Human trafficking

Human trafficking. Photo credit: US Air Force Airman 1st Class Kyle Cope

Alarm over rise of human trafficking cases in the Western Cape

According to the South Africa National Human Trafficking Resource Line 11 of the last 18 people rescue from human trafficking were in the Western Cape.

Human trafficking

Human trafficking. Photo credit: US Air Force Airman 1st Class Kyle Cope

The South Africa National Human Trafficking Resource Line is concerned by the high prevalence of human trafficking cases being reported in the Western Cape.

Human trafficking is a billion-dollar industry

According to the manager of the hotline, Rene Hanekom, the majority of reported human trafficking cases over the last nine months have come from the Western Cape region.

“To date, our line has assisted 105 victims of trafficking in South Africa over the past three years. Over a period of nine months, we had 18 rescues and of those 18, 11 were in the Western Cape,” she said, according to IOL.

According to A21, a non-profit organisation with the goal of ridding the world of slavery, human trafficking is the fastest-growing criminal industry in the world and generates in excess of $150 billion per year for those involved.

So it is not a problem that is just going to go away on its own.

Tiny percentage of victims are rescued

A21 believes that only 1% of trafficking victims are rescued, but this number can be bolstered by a number of factors.

“How many are recovered and assisted largely depends on the public identifying victims and even victims self-identifying. The Global Slavery Index of last year estimated that there are 155 000 people living in modern slavery in South Africa,” Hanekom explained.

“We have seen people trafficked through false job opportunities, sold by family members or by friends. Another common method is being trafficked through false relationships,” she said.

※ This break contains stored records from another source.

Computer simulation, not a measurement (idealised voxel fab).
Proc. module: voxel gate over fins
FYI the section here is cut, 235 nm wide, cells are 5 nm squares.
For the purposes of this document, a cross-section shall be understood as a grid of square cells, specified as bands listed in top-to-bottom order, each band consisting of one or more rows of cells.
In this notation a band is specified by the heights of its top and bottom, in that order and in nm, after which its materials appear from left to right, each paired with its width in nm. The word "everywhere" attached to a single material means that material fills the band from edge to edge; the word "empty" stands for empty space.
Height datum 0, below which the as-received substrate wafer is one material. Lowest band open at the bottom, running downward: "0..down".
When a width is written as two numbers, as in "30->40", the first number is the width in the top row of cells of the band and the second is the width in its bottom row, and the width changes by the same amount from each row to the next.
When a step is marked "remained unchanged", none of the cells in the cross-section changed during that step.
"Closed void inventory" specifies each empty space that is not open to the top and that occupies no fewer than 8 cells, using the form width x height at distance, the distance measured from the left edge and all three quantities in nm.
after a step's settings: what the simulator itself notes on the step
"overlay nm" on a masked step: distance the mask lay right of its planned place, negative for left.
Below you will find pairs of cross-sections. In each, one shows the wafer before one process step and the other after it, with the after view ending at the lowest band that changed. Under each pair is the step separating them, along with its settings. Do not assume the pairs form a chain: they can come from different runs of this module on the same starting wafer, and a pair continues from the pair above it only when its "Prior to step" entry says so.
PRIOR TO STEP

Preying on the most vulnerable members of society

The method of trafficking goes a long way to explain the age groups affected too as people in their early 20s are often entering the workforce for the first time and searching for a partner to settle down with, which leaves them vulnerable.

“People who are uneducated, unemployed, homeless, children in care/foster care, people living in poverty who have a poor quality of life, people suffering from economic imbalances, unstable social and political conditions, war, undocumented migrants, people who have cultural and language difficulties, people suffering from substance addictions. Many victims are hidden in plain sight,” added Hanekom.